[solved] The Llama3 and GGUF saga. [transfered-discussion]
Transferring FantasiaFoundry/GGUF-Quantization-Script/discussions/29 to this repo.
SolidSnacke
3 days ago
Found this post on Reddit. Looks like we have some other problems.
https://www.reddit.com/r/LocalLLaMA/comments/1cltac3/part3_cause_to_issue_found_possible_bug_llama3/
SolidSnacke
3 days ago
Judging by what I read, there are some problems with the regular expression, it is necessary to replace the regular expression in this line: https://github.com/ggerganov/llama.cpp/issues/7062#issuecomment-2097033871
FantasiaFoundry
Owner
2 days ago
"To live is to suffer..."
Lewdiculous
2 days ago
We can't catch a break. Eventually will redo and re-upload quants but I'll let the dust settle.
Virt-io
2 days ago
I just wish they found a way to fix this and port it to convert.py
Lewdiculous
2 days ago
I know right... Honestly I'm just happy quants will be even better then. At least will try to look at the positive side.
SolidSnacke
2 days ago
Personally, I’ll probably take a short break from all this and see in a couple of days what changes. It would certainly be nice if they finally solved the problems with this, because it’s unpleasant to realize that at some point I began to involuntarily create slightly broken models.
SolidSnacke
about 20 hours ago
@Lewdiculous
The topic was recently closed. One of the users in that thread suggested this solution to the problem of data loss.
https://github.com/ggerganov/llama.cpp/issues/7062#issuecomment-2102007944
Although I certainly could have mixed something up, if so I apologize in advance.
SolidSnacke
about 16 hours ago
@Lewdiculous
I've probably already pissed you off, but I can't stop following the changes. That's what they did.
https://github.com/ggerganov/llama.cpp/releases/tag/b2831
Lewdiculous
about 1 hour ago
Not at all, thanks for keeping my posted on this. Will look into it later and see how it goes.
Things should be good to go as is.
So now only to wait for koboldcpp to update?
I believe the issue was only related to the conversion process, inference should be as expected.
I wouldn’t be surprised if we have to slightly redo the method of transforming the model, as it was suggested in one of the comments on this topic that I sent above.
So, if i understand correctly, all old GGUFs of llama3 should be reconverted now to work as intended?
Most likely, if the format was bf16, because if it is incorrectly converted to f16, data loss will occur.
I’ll say right away that I’m only writing what I read on github, but it looks like I’ll have to first make an f32 model, and then convert it to f16 in order to either avoid data loss or reduce losses. But I'm not entirely sure about this.
@Lewdiculous So uh as a guy who doesn't even know how to quantize his own models anymore (Thanks Obama,) is it easier to work with bf16 or fp16? I can produce both as long as I start out knowing which one to use.
@jeiku
Keeping things as they are now is fine. Others also don't have to and probably won't change their formats just for that, so let's leave just one semi-universal quantization script as it is now, for us hobbyists I think it's alright.

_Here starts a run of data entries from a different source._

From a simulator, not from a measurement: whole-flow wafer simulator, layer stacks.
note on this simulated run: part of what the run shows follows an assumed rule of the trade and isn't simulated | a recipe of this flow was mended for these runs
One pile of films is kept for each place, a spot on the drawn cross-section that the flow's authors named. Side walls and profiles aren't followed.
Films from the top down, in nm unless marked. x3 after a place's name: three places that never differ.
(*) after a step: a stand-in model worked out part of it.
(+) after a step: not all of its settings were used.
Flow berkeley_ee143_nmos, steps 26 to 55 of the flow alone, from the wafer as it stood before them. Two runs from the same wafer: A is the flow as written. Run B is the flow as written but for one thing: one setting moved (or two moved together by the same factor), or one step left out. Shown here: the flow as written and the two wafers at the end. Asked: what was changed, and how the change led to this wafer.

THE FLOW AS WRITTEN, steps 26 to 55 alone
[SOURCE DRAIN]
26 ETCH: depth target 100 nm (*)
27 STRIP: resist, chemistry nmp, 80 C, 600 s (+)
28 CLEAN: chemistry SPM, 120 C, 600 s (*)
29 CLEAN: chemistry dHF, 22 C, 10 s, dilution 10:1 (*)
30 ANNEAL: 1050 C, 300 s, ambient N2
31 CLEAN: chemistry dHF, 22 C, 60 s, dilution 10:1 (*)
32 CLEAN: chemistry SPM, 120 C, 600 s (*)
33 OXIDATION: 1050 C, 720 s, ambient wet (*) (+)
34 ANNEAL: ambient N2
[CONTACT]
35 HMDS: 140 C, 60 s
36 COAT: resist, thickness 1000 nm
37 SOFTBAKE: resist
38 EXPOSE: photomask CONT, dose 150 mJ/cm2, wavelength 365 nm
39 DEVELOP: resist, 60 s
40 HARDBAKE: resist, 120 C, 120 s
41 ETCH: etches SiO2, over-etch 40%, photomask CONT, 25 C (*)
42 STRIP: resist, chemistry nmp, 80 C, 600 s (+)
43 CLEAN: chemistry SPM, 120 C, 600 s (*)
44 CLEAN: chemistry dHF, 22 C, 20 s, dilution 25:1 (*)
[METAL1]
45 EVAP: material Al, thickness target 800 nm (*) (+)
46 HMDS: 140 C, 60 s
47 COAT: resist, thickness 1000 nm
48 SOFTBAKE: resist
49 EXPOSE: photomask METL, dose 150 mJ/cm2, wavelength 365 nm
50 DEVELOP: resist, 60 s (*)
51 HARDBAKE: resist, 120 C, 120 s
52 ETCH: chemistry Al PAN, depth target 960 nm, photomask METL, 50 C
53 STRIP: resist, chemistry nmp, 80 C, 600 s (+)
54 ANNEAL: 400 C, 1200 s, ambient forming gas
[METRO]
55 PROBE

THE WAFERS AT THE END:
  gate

Quanters will just need to be more careful. We have it too easy anyways, amirite? KEKW
At least things are always exciting. Surely...
As of right now the process generates one FP16-GGUF and one BF16-GGUF from the HF-Model, the F16 is used for the imatrix data generation, and the BF16 is used for the rest of the quantization process itself.
For Imatrix quants we use both anyways and it always needs to be converted, it's not a big deal in the grand scheme of things, and eventually llama.cpp should solve this problem by supporting BF16 for GPU inference.
Other than the additional wear, it's not much more painful to do, not enough to warrant changes to the process, and besides, I'd prefer that you focus on making the best datasets and unhinged models - that format perfectly and never misplace asterisks or quotations (aye, aye, jk!) - you can, and not worrying about this. At least for now. If things change we'll complain later.
With that said, I'd prefer BF16 (for the final finished models) to have the smallest loss possible when going into the imatrix generation. If anyone is seeing this...
@jeiku
Keeping things as they are now is fine. Others also don't have to and probably won't change their formats just for that, so let's leave just one semi-universal quantization script as it is now, for us hobbyists I think it's alright.Quanters will just need to be more careful. We have it too easy anyways, amirite? KEKW
At least things are always exciting. Surely...
As of right now the process generates one FP16-GGUF and one BF16-GGUF from the HF-Model, the F16 is used for the imatrix data generation, and the BF16 is used for the rest of the quantization process itself.
For Imatrix quants we use both anyways and it always needs to be converted, it's not a big deal in the grand scheme of things, and eventually llama.cpp should solve this problem by supporting BF16 for GPU inference.
Other than the additional wear, it's not much more painful to do, not enough to warrant changes to the process, and besides, I'd prefer that you focus on making the best datasets and unhinged models - that format perfectly and never misplace asterisks or quotations (aye, aye, jk!) - you can, and not worrying about this. At least for now. If things change we'll complain later.
With that said, I'd prefer BF16 (for the final finished models) to have the smallest loss possible when going into the imatrix generation. If anyone is seeing this...
Aw damn, I just did this one in FP16: https://huggingface.co/ChaoticNeutrals/Puppy_Purpose_0.69 and was hoping you could do the quant for me. I quanted using the convert.py method just to make sure it could form sentences (And because even though I know it is flawed, I've never had a problem with the outputs,) and this one has passed my testing. I checked briefly for quote/asterisk but it seems to fail that as it puts asterisks inside quotes. With some time I could breed that out, but it wasn't my focus for this model. Next time though!
Oh, it's okay, it will be done too, can just be more lossy for the imatrix generation but not a big deal, like Virt said you can even use a Q8 for Imatrix, I just prefer using the full model for less guilty conscience - self induced.
I'll ping you when it's uploading.
thanks bruv
The name kills me my man. Submit it to chai for the memes, i wanna see how it performs please. @jeiku
This will be marked as closed now since the issue seems to be delt with for good.
🤞